Borrowers sue Mr. Cooper for botching post-bankruptcy credit reporting

Same loan, two co-borrowers — but the credit bureaus gave very different answers

Borrowers sue Mr. Cooper for botching post-bankruptcy credit reporting

Mr. Cooper and two major credit bureaus are being sued for allegedly botching post-bankruptcy mortgage credit reporting — raising fresh compliance questions for servicers. 

The lawsuit, filed February 6 in the Northern District of Texas, names Nationstar Mortgage LLC (doing business as Mr. Cooper), Equifax Information Services LLC, and Trans Union LLC. Fred and Michelle Brunton allege the three companies violated the Fair Credit Reporting Act by failing to update their mortgage tradeline after they completed a Chapter 13 bankruptcy. 

The Bruntons took out a mortgage in June 2017 and filed for Chapter 13 protection in October 2019. According to the lawsuit, they made timely monthly payments on the mortgage throughout the bankruptcy and received their discharge on February 14, 2025. Their home loan was excepted from the discharge — the standard treatment under federal bankruptcy law for residential mortgages. 

When the couple reviewed their credit reports in August 2025, they found that neither Equifax nor Trans Union had updated the Nationstar tradeline to reflect the completed discharge. Both bureaus allegedly continued to show the loan as open with an amount owed and kept bankruptcy-related suppression codes and remarks on the account — months after the discharge. 

The issue at the center of the case is Metro 2, the industry-standard format that governs how mortgage servicers and credit bureaus report consumer credit data. Under Metro 2 guidelines, when a borrower enters Chapter 13, the Consumer Information Indicator on their tradeline is set to "D." Once the borrower completes the bankruptcy, the furnisher is expected to submit a code of "Q," which signals the bureaus to remove all bankruptcy references and suppression codes so that the borrower's ongoing payments can be properly reflected. According to the suit, that transition never happened. 

The Bruntons say they raised the errors directly with both bureaus in September 2025. Neither allegedly corrected the reporting. Equifax, the lawsuit claims, verified the existing information without conducting what the Bruntons describe as a reasonable investigation. Trans Union's response introduced an additional wrinkle: the suit alleges that Trans Union continued reporting Michelle Brunton's tradeline with the errors intact while outright deleting Fred Brunton's tradeline — without explanation. Two co-borrowers on the same mortgage, two entirely different outcomes from the same bureau. 

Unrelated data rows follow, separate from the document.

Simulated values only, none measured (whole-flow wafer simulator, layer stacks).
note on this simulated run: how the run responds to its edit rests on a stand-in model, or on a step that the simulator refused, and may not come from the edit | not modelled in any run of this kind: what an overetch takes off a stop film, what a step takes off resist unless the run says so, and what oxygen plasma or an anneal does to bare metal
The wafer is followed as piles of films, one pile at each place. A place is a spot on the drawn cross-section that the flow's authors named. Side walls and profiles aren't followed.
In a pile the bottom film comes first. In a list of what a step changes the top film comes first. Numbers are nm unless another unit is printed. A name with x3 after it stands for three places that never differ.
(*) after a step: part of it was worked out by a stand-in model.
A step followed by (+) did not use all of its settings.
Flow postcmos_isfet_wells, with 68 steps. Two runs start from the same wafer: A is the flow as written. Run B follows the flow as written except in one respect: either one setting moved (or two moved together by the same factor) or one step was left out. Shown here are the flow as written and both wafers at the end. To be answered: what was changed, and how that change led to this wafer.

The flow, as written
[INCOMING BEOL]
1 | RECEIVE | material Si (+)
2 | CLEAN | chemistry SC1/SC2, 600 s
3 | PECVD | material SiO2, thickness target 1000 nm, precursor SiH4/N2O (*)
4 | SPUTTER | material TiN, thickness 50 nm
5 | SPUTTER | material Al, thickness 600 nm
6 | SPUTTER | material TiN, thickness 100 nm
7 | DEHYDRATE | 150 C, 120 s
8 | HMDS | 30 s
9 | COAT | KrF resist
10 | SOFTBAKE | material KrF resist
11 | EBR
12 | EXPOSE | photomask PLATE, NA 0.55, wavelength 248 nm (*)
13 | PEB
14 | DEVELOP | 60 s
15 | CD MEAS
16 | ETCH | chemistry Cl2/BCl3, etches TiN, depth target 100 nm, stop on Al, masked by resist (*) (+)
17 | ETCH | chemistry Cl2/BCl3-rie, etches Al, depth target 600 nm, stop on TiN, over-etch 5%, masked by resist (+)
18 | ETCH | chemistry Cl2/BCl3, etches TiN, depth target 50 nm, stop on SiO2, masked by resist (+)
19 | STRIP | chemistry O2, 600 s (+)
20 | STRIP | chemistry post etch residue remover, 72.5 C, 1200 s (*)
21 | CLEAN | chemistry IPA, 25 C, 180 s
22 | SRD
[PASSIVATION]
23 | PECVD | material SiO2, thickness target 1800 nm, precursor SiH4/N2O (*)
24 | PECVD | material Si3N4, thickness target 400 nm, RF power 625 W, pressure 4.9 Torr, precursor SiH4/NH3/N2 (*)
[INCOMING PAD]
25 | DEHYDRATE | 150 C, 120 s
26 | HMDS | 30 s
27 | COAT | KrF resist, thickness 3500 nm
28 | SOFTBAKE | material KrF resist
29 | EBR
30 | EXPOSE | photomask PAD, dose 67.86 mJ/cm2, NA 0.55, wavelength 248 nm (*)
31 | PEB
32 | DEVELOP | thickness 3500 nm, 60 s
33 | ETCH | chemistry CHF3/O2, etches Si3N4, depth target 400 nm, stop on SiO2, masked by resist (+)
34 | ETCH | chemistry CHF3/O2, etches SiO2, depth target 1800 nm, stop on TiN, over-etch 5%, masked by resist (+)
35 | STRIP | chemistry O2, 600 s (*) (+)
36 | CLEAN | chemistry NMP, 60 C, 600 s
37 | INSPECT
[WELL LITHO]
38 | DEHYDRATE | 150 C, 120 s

Nationstar, as the furnisher of the underlying data, is also in the crosshairs. The lawsuit alleges the servicer failed to investigate the dispute properly after being notified, failed to correct its own records, and failed to prevent the continued re-reporting of inaccurate information to the bureaus. 

The Bruntons are seeking damages and injunctive relief that would require all three defendants to cooperate in correcting the credit reports. A jury trial has been requested. The case remains in its early stages, with no determination on the merits. 

The case is Brunton et al v. Equifax Information Services LLC et al, Civil Action No. 3:26-cv-326, Northern District of Texas.